At the front door of the White House, Jimmy and Rosalyn Carter greet Yugoslav President Marshal Tito and whisk him upstairs to their private living room on the second floor for a quick Scotch and water with a twist of lemon before dinner.
Downstairs, meanwhile, White House executive chef Henry Haller and his five assistants scurry among the pots and ovens. Intermittently the house phone rings in the kitchen with upstairs bulletins from maître d’ John Ficklen (7:50—the guests are in the East Room going through the receiving line; 7:54—the guests are being seated; 8:03—they’re almost all in the dining room). As zero hour approaches, Haller imperturbably watches the hot dishes being hoisted by elevator to the first floor. At 8:25 Ficklen demands, “Are you ready?” Haller nods, and the 27 specially hired black-tied waiters carrying the first course, Florida pompano Véronique, surge into the candle-lit State Dining Room. At 9:30, after the Kentucky Trappist cheese and strawberry tart have been served, Haller finally pauses for a calming toast to himself of red wine.
A state dinner may be a once-in-a-lifetime event for many of the guests, but the Swiss-born Haller, 55, has orchestrated 200 during the 12 years he has been master of the White House cuisine. He has also brought off countless less grand affairs. The Saturday before the Tito banquet for 140 VIPs, for example, Haller prepared cookies and soft drinks for 20 members of Amy’s Girl Scout troop. He even packs her brown-bag lunch on school mornings. “If a guy wants to come in here and be a prima donna, forget it,” he says. “My challenge is to keep everyone happy.”
Haller actually runs three White House kitchens: one for banquets, another one on the second floor for the First Family and a third “help’s kitchen” for the resident staff of 75. Haller does most of his work out of the 30-by-30-foot banquet kitchen, with its two enormous burners and a vat-size pressure cooker. Disdaining the Cuisinart or other food processors, Haller has only one criterion: quality. “We always want the best,” he says. “The most beautiful artichokes, the whitest mushrooms, the freshest lettuce. And you must have good pots. Cast iron are best.”
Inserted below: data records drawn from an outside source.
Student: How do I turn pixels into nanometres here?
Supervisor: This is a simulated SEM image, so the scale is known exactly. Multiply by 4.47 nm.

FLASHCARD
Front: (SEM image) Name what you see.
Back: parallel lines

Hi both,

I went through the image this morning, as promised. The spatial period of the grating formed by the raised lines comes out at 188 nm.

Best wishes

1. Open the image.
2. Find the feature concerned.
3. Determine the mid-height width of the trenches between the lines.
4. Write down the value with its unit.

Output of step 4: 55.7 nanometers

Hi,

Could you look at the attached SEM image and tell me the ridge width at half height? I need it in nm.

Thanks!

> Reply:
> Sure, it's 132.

For a state dinner, Haller gets a briefing memo from the State Department on the guest of honor (“It usually says, ‘He eats everything’ “) and confers on the final menu with the First Lady. He then orders a week ahead from merchants checked out by the FBI. At the last minute Haller takes precautions of his own. “The official food taster?” he winks. “That’s me!”
He also personally prepares many of the Carters’ private meals—paid for out of the President’s own pocket. Recalling the tastes of the First Families he has worked for, Haller says, “They all loved American food—steak and hamburgers” and were apprehensive about calories. The Nixons also were partial to broiled red snapper and classic French dishes. Gerald Ford always asked for seconds of Haller’s chicken cordon bleu, stuffed with Swiss cheese and ham. The Carters, predictably, prefer down-home dishes: fried chicken, ham, corn and fresh string beans—”not cooked too much.”
“More tapioca pudding” was the order he remembers from his first White House boss, LBJ, who apologized in an appreciative note to Haller that the job often reduced a classically trained chef to being “a short-order cook.” Haller apprenticed at 18 in the Swiss resort of Davos, encouraged by his father, a factory executive and gourmet, who advised, “As a chef, you could travel a lot.” “My idea was always to come to the U.S.,” Haller recalls. After beginning as vegetable cook at Montreal’s swank Ritz-Carlton, he eventually wound up commanding a staff of 60 at Manhattan’s now departed Ambassador Hotel. In 1966, hearing that one of his former guests was searching for a new chef, Haller applied, and Lady Bird Johnson took him on—for a six-month trial.
Haller is now so established that he has a room on the third floor of the White House. But home is a four-bedroom split-level 20 miles away in Potomac, Md., where Haller lives with his wife, Carole, 46, whom he met when she was a summer waitress on Martha’s Vineyard, and their four children. The live-in kitchen is the center of action (“We’ve only used the dining room twice in 12 years”). Family favorites include fondue and minced veal, usually cooked by the pro.
Haller manages to keep his weight at 185 by jogging, swimming, skiing, golf and daily calisthenics. He is an irrepressible photographer, and his snaps tend to be of food and the occasions he has presided over. He considers it “unethical—a no-no” to publish a cookbook or his scrapbook, which chronicles two White House weddings, Queen Elizabeth’s Bicentennial visit and—his most memorable assignment—the dinner hosted by President Nixon in 1973 for 1,300 Vietnam POWs. “You could tell how much it meant for every one of those men to be there,” says Haller. “That’s when it is important to remember that this is not a restaurant or a hotel. The White House is a home.”